Ort v Ort
2010 NY Slip Op 08911 [78 AD3d 1138]
November 30, 2010
Appellate Division, Second Department
Published by New York State Law Reporting Bureau pursuant to Judiciary Law § 431.
As corrected through Wednesday, January 19, 2011


Amelia Manya Emily Ort, Respondent,
v
Philip Ort et al., Defendants, and Jeffrey Martin, Appellant.

[*1] Arnold J. Ludwig, Brooklyn, N.Y., for appellant. Moskowitz, Book & Walsh, LLP, New York, N.Y. (Avraham C. Moskowitz and M. Todd Parker of counsel), for respondent.

In an action, inter alia, for injunctive relief, the defendant Jeffrey Martin appeals from an order of the Supreme Court, Kings County (Jacobson, J.), dated January 14, 2009, which denied his motion for summary judgment dismissing the complaint insofar as asserted against him.

Ordered that the order is reversed, on the law, with costs, and the motion of the defendant Jeffrey Martin for summary judgment dismissing the complaint insofar as asserted against him is granted.

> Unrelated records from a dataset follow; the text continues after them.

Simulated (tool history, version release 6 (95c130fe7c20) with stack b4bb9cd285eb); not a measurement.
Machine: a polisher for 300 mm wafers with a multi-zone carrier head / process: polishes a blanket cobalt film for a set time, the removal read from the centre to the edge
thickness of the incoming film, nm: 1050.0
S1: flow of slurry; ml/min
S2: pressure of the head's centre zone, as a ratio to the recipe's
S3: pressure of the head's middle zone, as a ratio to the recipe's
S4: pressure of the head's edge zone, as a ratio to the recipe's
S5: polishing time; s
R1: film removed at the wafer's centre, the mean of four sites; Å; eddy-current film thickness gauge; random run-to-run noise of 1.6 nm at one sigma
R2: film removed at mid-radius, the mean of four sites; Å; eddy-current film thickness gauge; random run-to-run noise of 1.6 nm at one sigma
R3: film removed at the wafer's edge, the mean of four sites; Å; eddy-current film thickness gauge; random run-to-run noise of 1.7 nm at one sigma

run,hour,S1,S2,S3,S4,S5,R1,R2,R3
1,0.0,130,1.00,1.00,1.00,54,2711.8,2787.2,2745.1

Contrary to the Supreme Court's determination, the appellant is entitled to summary judgment. The complaint in this action seeks to collaterally attack a certain judgment obtained by the appellant against the defendant Abraham J. Ort on the ground of intrinsic fraud, relief that can only be obtained in the action in which the judgment was entered (see 73 NY Jur 2d, Judgments § 273; see also CPLR 5015 [a] [3]; 3d Preliminary Rep of Advisory Comm on Prac and Pro, 1959 NY Legis Doc No. 17, at 204; Bank of N.Y. v Stradford, 55 AD3d 765 [2008]). Accordingly, the Supreme Court should have granted the appellant's motion for summary judgment dismissing the complaint insofar as asserted against him for failure to state a cause of action, an affirmative defense that he asserted in his answer (see Light v Light, 64 AD3d 633, 634 [2009]).

In light of our determination, we need not address the parties' remaining contentions. Florio, J.P., Belen, Lott and Austin, JJ., concur.